Janet (j4) wrote,
Janet
j4

The skull beneath the skin

Several relatives of friends are sick or dying, and there is nothing I can think of to say to comfort my friends, there is nothing that will comfort them, and nothing I can say that would not seem insultingly futile. But it is not just my futility that keeps me silent. It is partly the fact that the first thought that always -- horribly, selfishly -- comes to me is "It will be my relatives next". And from there it's a small step to "and then it will be my friends, and then it will be me".

["I took a deep breath and listened to the old brag of my heart.
I am, I am, I am."
]

Nobody can imagine death, the absence of self. We imagine by imagining ourselves as the viewer, the onlooker, the person having the experience; we can't imagine the inability to view, to look on, to experience. Even imagining other people's reactions can only be achieved with the implicit imagination of oneself as the observer. The self cannot imagine itself out of existence. Imagination dead imagine. It's a black hole which hurts the soul, and the more you look into it, the more it paralyses thought.

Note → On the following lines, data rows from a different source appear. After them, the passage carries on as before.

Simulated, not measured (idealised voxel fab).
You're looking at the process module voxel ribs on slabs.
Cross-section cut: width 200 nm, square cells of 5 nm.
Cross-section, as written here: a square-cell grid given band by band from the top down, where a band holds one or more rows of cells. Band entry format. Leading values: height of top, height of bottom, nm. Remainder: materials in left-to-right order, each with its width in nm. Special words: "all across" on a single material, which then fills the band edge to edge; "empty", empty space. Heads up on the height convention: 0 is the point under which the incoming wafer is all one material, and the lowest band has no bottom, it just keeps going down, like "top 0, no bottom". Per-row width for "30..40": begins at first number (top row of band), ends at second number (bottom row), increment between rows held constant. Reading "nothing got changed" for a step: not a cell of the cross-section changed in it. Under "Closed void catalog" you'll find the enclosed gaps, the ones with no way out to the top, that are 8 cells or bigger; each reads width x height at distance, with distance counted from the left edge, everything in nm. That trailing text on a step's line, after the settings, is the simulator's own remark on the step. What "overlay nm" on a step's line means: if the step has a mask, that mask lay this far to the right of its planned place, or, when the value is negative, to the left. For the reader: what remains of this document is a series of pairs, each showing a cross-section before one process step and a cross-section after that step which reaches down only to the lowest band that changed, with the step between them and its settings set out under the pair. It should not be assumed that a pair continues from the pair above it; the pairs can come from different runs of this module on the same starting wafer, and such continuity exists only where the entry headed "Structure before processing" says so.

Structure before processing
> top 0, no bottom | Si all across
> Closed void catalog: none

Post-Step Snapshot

The thought comes and hisses its whispers of mortality into my ear when I am close to sleep, or alone, or tired, or in some other way emotionally vulnerable. You will be gone, it says, and no matter what you do, you will have done nothing, nothing. And I think of all the things I want to do, and how little time there is, and how much time I have already wasted, and how much more time I will waste, and I feel nauseous, panicked.

If I start counting I'm done for. Divide and conquer. If I live to n, I'm over a quarter of the way through, in two years it'll be more like a third, and look how fast this year has gone, halfway through already, and how much faster it gets, the accelerator jammed down to the floor, out of control, towards the cliff-edge. Figures buzzing around my head like flies. If I read a book a week, that's 52 books a year, which means I only have n times n times n more books to read in my life, which means I should be choosing more carefully, should be whittling my life down to top 50, top 10, top 5, top 1, top what-would-you-do-if-you-knew-you-were-going-to-die-tomorrow?

And then comes the guilt for feeling this when others are older. I should be grateful. For what? That people I care for are first in the firing line? How can I be grateful for that? The fear comes on me physically, viscerally, dissolving me, reducing me to that heartbeat, that insistent ειμι (οιμοι!) by which we are all declared gods of our separate worlds.

The panic assails me at every level; faced with an hour of time, I worry how little time that is and how little I can do in that time out of the millions of things I want to do. Inevitably I end up wasting the entire hour doing nothing, paralysed by indecision, It is only when the time is over that the motivation returns, telling me do something! anything!, and of course then there is no time, only guilt for time wasted, piling up around me in persistent whispers, like rumours, like sand.

["I saw my life branching out before me like the green fig tree in the story… I saw myself sitting in the crotch of this fig tree, starving to death, just because I couldn't make up my mind which of the figs I would choose. I wanted each and every one of them, but choosing one meant losing all the rest, and, as I sat there, unable to decide, the figs began to wrinkle and go black, and, one by one, they plopped to the ground at my feet."]

Thus it is in the bigger picture, with life as a whole. Now more than ever. I feel as though I'm freeze-framed, waiting for somebody to un-pause my life. I want to live now, and I don't know how. The minutes tick away as if they were years, and I'm grasping at them so frantically, so hopelessly, that they slip through my fingers until I'm hopelessly sobbing, clutching, clawing at the fabric of space and time, screaming stop, wait, I WANT MORE LIFE.